The resulting update builds on the Levelling-up and Regeneration Act 2023 and delivers on the intent set out by the Secretary of State last year, and it does so in a way that will promote building the right homes in the right places with the right infrastructure, which will ensure that the environment is protected and give local people a greater say on where and where not to place new, beautiful development.
I will now summarise the key changes being made to the framework today, and hon. Members should refer to the consultation response and the framework itself for the published policies. First, the standard method for assessing local housing need figures has sometimes been difficult to apply in some areas, and has been blind to the exceptional characteristics of local communities. The new NPPF makes it clear that the outcome of the standard method is an advisory starting point in plan making for establishing an area’s housing requirement.
The revised NPPF also now provides more clarity on what may constitute exceptional circumstances for using an alternative method to assess housing need. The framework is also clear that the urban uplift should be accommodated in the urban areas in which it is applied, and should not be exported unless there is a voluntary cross-boundary agreement in place. New homes are most desperately needed in urban areas, so it is essential that city councils plan properly for local people.

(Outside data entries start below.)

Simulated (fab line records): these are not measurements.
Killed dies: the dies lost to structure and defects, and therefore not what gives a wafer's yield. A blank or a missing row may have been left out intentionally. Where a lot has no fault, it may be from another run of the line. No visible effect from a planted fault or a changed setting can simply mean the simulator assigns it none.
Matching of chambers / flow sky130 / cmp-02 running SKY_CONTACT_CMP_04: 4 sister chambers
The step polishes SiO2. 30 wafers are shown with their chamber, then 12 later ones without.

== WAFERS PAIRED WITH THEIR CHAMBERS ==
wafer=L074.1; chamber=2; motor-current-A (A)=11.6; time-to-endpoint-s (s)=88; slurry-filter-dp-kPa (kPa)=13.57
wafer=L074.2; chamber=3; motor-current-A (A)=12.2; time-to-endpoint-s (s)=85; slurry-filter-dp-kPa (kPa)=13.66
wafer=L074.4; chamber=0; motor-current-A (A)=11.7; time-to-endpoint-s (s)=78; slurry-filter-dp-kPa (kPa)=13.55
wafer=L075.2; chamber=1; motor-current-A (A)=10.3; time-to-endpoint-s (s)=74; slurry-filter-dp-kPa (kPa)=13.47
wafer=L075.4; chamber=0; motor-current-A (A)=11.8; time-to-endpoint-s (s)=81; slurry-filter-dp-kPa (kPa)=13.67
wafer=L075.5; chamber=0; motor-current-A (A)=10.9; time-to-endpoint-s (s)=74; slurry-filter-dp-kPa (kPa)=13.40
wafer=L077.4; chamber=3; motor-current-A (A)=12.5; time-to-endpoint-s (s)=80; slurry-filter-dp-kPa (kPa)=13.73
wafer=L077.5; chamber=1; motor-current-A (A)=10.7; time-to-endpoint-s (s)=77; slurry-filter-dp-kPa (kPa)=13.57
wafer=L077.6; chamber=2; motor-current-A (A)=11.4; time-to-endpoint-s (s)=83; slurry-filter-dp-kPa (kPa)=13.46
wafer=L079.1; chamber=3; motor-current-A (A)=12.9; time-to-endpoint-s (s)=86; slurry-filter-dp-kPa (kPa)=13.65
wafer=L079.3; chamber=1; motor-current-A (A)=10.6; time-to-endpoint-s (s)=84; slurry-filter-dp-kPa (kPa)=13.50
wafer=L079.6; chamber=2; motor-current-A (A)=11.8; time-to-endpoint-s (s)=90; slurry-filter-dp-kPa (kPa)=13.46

Secondly, given the importance of the green belt to so many, the new NPPF is clear that there is generally no requirement on local authorities to review or alter green belt boundaries. Unlike Labour’s plan to concrete over the countryside, we will not impose top-down release of green-belt land against the wishes of local communities. Where a relevant local planning authority chooses to conduct a review, existing national policy will continue to expect that green-belt boundaries are altered only where exceptional circumstances are fully evidenced and justified, and this should only be through the preparation or updating of plans. The Government are making no changes to the rules that govern what can and cannot be built on green-belt land, but we are clarifying in guidance where brownfield development can occur on the green belt, provided that the openness of the green belt is not harmed.
Thirdly, the Government are clear that the character of an existing area should be respected, particularly in the historic suburbs of our great towns and cities. The new NPPF therefore recognises that there may be situations in plan making where significant uplifts in urban residential densities would be inappropriate, as they would be wholly out of character with that existing area. In these cases, authorities need not plan for such development. That will apply where there is a design code that is adopted, or will be adopted, as part of the local plan. I know the shadow Minister will sympathise with this change, given that he recently opposed 1,500 new homes in his constituency due to the impact on Greenwich’s local character.
Fourthly, where an up-to-date plan is in place—a plan less than five years old—and contained a deliverable five-year supply of land when examined by the inspector, authorities will no longer be required to update that supply annually. This change provides those authorities with additional protection from the presumption in favour of sustainable development. We are also fully removing what are known as the 5% and 10% buffers, which could be applied to an authority’s housing land supply. A transitional arrangement will ensure that decision making on live applications is not affected, thus avoiding disruption to applications in the system. For authorities that have not yet passed examination but are either at examination, regulation 18 or regulation 19 stage, and have both a policy map and proposed allocations, there will be a two-year grace period in which they need to demonstrate only a four-year housing land supply for decision making. That is a strong incentive for councils to now do the right thing and agree a local plan.
Fifthly, local communities that have worked hard to put neighbourhood plans in place should not be penalised for the failure of their council to ensure an up-to-date local plan. The new NPPF therefore extends protection for neighbourhood plans from speculative development from two to five years, where those plans allocate at least one housing site. The updated framework also gives greater support to self-build, custom-build and community-led housing, and to encouraging the delivery of older people’s housing, including retirement housing, housing with care and care homes.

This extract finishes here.